Iraqi police, Iraqi army and American units responsible for providing security are still the targets of daily attacks.

The political situation is at another key turning point. Insurgents currently maintain the ability to disrupt the government because they are willing and able to pursue aggressively the two respected currencies in Iraq: money and violence.

In contrast, U.S. and Iraqi government forces are limited in their efforts to establish a competing center of power, and many locals are caught in the middle. Americans don’t have the support of — but aren’t necessarily opposed by — many locals, don’t know the language or area and lack the backing from our political leaders to meet insurgent violence with a competitive level of violence.
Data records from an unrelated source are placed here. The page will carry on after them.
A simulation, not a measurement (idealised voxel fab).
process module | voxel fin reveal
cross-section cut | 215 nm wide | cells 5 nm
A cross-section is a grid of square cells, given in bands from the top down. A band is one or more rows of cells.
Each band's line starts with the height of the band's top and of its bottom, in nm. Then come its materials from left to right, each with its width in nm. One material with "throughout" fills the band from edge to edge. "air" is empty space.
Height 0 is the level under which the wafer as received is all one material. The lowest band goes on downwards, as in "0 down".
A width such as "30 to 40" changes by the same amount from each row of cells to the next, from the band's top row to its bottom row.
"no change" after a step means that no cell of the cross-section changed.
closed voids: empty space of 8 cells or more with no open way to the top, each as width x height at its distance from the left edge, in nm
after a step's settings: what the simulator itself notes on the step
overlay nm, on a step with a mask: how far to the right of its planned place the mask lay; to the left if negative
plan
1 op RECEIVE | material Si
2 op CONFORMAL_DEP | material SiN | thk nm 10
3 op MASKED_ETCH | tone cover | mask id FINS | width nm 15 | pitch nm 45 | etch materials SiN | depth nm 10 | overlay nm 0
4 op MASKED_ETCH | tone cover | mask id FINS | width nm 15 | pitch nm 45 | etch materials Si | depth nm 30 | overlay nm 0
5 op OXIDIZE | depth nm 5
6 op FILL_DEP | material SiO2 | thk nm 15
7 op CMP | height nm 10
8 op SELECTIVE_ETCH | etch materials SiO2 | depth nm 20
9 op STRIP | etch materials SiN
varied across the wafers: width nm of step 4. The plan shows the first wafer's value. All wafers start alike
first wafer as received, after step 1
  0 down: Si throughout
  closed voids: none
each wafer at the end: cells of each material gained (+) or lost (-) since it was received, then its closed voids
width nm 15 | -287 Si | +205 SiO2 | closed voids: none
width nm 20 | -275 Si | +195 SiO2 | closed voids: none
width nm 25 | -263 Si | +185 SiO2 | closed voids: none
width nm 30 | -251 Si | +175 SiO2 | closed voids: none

The Iraqi army in Fallujah is willing and able to use requisite force, but is generally mistrusted and disliked by the locals; being primarily Shiite outsiders in a notoriously insular Sunni enclave hampers their effectiveness and ability to work with the police.

Thus, the best case relies on Fallujans to take the lead in securing their city. And challenges to their effectiveness include a lack of initiative, a scarcity of strong leadership and the omnipresent fear of the insurgents, who target officials and their families with a campaign of murderous intimidation.

With the U.S. military stepping back to let local Iraqis take the lead, the latest in a string of strategies reliant on local Fallujans is today’s bid to empower the local police. The Marines have literally rebuilt the police department, recruited officers, provided equipment and established a Special Missions Group, a SWAT team-like group of hand-picked Iraqis who are just beginning offensive anti-insurgency operations within the city.

In addition to the SMG, the Marines advising the police are trying to get regular Iraqi patrolmen to establish a presence on the street, instead of their current defensive posture in the city’s police stations. But the patrolmen are afraid, and are even now taking casualties at a troubling pace.

Nonetheless, many of the new Iraqi police show great determination by showing up to work in the face of such violence.

Much will depend on an upcoming police recruiting drive, which will signal the willingness of the local tribes to back the government, the willingness of the police to develop a relationship with the Army, and the degree to which individual Iraqi police step up and display effective leadership.

Fallujans are watching and waiting, and will undoubtedly back the strong horse.